In Israel, economic concerns mount, but unclear which party will benefit

By Mati Wagner, JTA

JERUSALEM—”It’s the economy stupid” was how American political strategist James Carville once summed up the defining issue in U.S. presidential elections.

But in Israel, besieged by enemy nations and locked into an ongoing conflict with the Palestinians, security has traditionally trumped all other political agendas. Until now.

In part because of a sharp decrease in West Bank terrorism and the relative quiet in the Gaza Strip and Lebanon, Israelis have begun to turn their attention from security concerns to economic ones. Some believe this may help Labor and Meretz, parties that have failed to garner wide support for their dovish positions on security matters but may have more appeal when it comes to socioeconomic issues.

“This is the first time since I began writing 23 years ago that there is a chance this election will not be about hawks and doves but about social justice and how the fiscal budget should be split up,” said Daniel Ben-Simon, a former journalist and parliamentarian from the Labor Party.

His party head, Shelly Yachimovich, has been articulating a social democratic economic policy that aspires to promote more social justice and equality and less “piggish capitalism.”

Demonstrations last summer that protested exorbitant housing prices, high costs for basic necessities and growing income inequality managed to mobilize an unprecedented number of Israelis. Called the J14 Movement (after the July 14 date it began), the protest drew more than 400,000 Israelis into the streets-more than the number who attended the 1982 rally organized by Peace Now to protest Israel’s role in the Sabra-Shatilla massacre.

“The J14 movement was and is a crucial moment where the people in this country started to look within and think about themselves as individuals,” said Daphni Leef, who sparked the protest through a Facebook campaign. “They rejected the concept of, ‘as long as you are alive don’t complain.’ “

The demonstrations continue to have an impact. It was largely due to an increased sensitivity to social justice that the Histradrut labor federation, Israel’s largest workers’ union with strong ties to the Labor Party, succeeded in launching a strike last week to champion the rights of outsourced, temporary or contracted workers. For years the workers have suffered from low wages, a lack of job security and no pension benefits. Unlike past strikes, there was wide public support for the Histadrut’s battle for contracted workers.

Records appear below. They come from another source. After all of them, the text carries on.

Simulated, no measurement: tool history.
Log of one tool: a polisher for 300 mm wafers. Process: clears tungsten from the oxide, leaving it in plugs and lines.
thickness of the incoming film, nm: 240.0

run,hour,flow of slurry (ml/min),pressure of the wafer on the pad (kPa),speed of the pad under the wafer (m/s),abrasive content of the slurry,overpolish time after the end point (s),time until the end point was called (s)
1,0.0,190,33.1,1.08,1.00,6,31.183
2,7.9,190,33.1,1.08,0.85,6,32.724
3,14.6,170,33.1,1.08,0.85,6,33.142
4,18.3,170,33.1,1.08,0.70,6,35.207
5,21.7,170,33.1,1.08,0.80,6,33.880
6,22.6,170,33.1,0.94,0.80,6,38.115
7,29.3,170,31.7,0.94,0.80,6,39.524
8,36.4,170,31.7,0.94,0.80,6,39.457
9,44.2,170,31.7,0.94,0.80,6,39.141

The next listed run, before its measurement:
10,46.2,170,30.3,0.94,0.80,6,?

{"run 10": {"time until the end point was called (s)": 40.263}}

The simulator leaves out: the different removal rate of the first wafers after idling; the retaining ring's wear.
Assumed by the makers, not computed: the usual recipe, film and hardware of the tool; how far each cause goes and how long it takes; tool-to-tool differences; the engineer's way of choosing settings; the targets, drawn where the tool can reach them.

“We enjoyed a lot of backing-on Facebook, on the streets, in the news media,” Histadrut spokeswoman Dafna Cohen said of the five-day work stoppage, which ended Sunday with contract workers receiving a minimum monthly wage and other benefits. “People who had their flights delayed, could not conduct transactions at the bank or suffered from the strike in other ways showed a lot of empathy and solidarity with us. It was heartwarming.”

Still, a military conflagration-such as an Israeli attack on Iran’s nuclear facilities-would be an instant game-changer. A precedent exists in the run-up to the 2009 national elections when Meretz, aware that its dovish positions on security and the Palestinian-Israeli conflict were unpopular, pushed a social-democratic platform.

But then-Prime Minister Ehud Olmert launched Operation Cast Lead in aneffort to stop the firing of rockets and mortar shells from Hamas-controlled Gaza. The 22-day military operation pushed security issues to the forefront and rendered Meretz’s socioeconomic platform irrelevant. Meretz ended up with just three Knesset seats, down from five.

Even if socioeconomic issues become a central issue in the upcoming elections, it is not clear that parties such as Labor or Meretz will be its beneficiaries. Lior Chorev, a political strategist from the centrist Kadima Party, predicted that the renewed interest in socioeconomic issues would not necessarily strengthen Labor and Meretz.

“Like Occupy Wall Street, this summer’s protesters were naive in the sense that they did not offer any specific solutions,” Chorev said. “They were just a bunch of people—many of them professionals—who do not want to change the social order, just make life a little better for themselves. Nobody wants to go back to socialism.”

Also, despite all the criticism, the Israeli economy under Prime Minister Benjamin Netanyahu’s government appears remarkably healthy. Unemployment is below 6 percent, compared to slightly above 8 percent in the United States and 10 percent in the European Union. Israel’s GDP grew 4.8 percent in 2011 and the Bank of Israel is predicting another 2.8 percent gain in 2012.

And the Netanyahu government has been responsive to public concern about the economy. Even before the protests, Netanyahu instituted reforms aimed at bringing down the cost of housing. The National Housing Committee Law, which was passed by the Knesset in August, will streamline the process of allocating and zoning land for housing and provide financial aid to families buying or renting homes.

Netanyahu also established a committee to consider ways of combating the concentration of wealth in the hands of a few dozen tycoons. And in the wake of the protests, the Trajtenberg Committee was established and has presented a number of suggestions to help the middle class, the centerpiece of which was free preschool for 3- and 4-year-olds.

The response has been so extensive that some are now concerned that a populist push on social issues might lead to the adoption of imprudent economic policies.

“There is a danger that the very positive awakening of the Israeli consumer and worker to the fact that they are being so exploited by a few oligarchs will be taken advantage of by the social lobby and other leftist groups to institute high taxes on the middle class-the most productive classes of society,” said Daniel Doron, director of the Israel Center for Social and Economic Progress.

But Labor’s Ben-Simon is optimistic. “After moving too far in the direction of neoliberal capitalism, which has ignored the needs of the poor, we will hopefully adopt social democracy-not the socialism of the 1950s and 1960s, but a form of economic thinking that sustains a more just society.”